UCC congregations recognize Human Trafficking Awareness Day
The National Human Trafficking Resource Center reports that nearly 2 million Americans, mostly women and children, are subjected against their will to forced labor or sexual exploitation. According to the NHTRC, this human trafficking is fueled by the demand for cheap labor and services for commercial sex acts, and is a growing epidemic in the United States and throughout the world. To call attention to this global crisis known as modern-day slavery, United Church of Christ congregations will recognize Human Trafficking Awareness Day on Jan. 11.

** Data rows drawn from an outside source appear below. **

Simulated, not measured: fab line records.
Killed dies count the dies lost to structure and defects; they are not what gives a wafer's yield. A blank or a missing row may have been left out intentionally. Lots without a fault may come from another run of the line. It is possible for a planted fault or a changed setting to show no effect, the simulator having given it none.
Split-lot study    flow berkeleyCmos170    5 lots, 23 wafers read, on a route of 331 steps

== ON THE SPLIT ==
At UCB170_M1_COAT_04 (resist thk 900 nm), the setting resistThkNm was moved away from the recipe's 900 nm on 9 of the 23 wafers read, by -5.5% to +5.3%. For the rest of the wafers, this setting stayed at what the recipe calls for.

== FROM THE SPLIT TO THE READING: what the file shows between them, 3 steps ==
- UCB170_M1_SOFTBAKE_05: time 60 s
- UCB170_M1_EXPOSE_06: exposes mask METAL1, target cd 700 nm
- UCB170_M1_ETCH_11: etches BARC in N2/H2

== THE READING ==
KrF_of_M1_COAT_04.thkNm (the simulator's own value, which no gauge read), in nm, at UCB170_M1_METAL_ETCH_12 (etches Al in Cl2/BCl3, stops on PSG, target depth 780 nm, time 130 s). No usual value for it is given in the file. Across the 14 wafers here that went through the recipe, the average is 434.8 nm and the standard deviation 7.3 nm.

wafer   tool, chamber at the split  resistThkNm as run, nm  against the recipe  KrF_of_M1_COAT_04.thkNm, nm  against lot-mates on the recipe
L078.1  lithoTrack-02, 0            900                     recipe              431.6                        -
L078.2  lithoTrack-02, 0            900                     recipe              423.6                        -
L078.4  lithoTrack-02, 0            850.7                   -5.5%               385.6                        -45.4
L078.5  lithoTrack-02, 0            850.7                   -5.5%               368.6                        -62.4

“As concerned citizens, we want to know more in order to mount the public demand to end modern slavery,” said Brenda Tate, a member of Naples UCC in Naples, Fla. “We all want to see increased prosecution of the criminals and the long-term support of victims, especially when our children are enslaved.”
Naples UCC will sponsor the first annual Human Trafficking Symposium, which was organized by The Women’s Fund of Southwest Florida and the Regional Resource Center on Human Trafficking. The symposium will take place Jan. 14 at Florida Gulf Coast University, and will bring together law enforcement officials, legal experts, victim support professionals, concerned citizens, and the business community to take action to diminish human trafficking in Southwest Florida. Community leaders and professionals in law enforcement, social services, health care, and education are encouraged to attend.
“The Human Trafficking Symposium is more than just a conference,” said Tate. “It’s a movement to inform, motivate and energize our regional leaders behind concrete action to address human trafficking.”
Congregational Church of San Mateo UCC in San Mateo, Calif., will also host an event on Human Trafficking Awareness Day. The Anti-Trafficking Faith Leader Coalition of San Mateo County, a group of clergy and other leaders that formed two years ago in response to the rise in human exploitation, will sponsor the event, which will include a screening of the sex-trafficking documentary “In Plain Sight,” followed by a group discussion, remarks by a San Mateo County judge, and a reception. College Heights Church UCC, Congregational Church of Belmont UCC, and First Congregational Church of Palo Alto UCC are additional sponsors of the event.
The UCC has consistently upheld the rights and dignity of women and children, believing that God calls us into community with each other as sisters and brothers, not as exploiters and exploited. In 2009, the 27th General Synod approved the resolution of witness, “A Call to Awareness and Action to End the Practice of Trafficking in Persons,” through which UCC congregations are encouraged to observe Human Trafficking Awareness Day as a day of prayer, education and action. For more information and resources, visit the UCC’s website.
“We must demand zero tolerance,” Tate said. “We must end modern slavery.”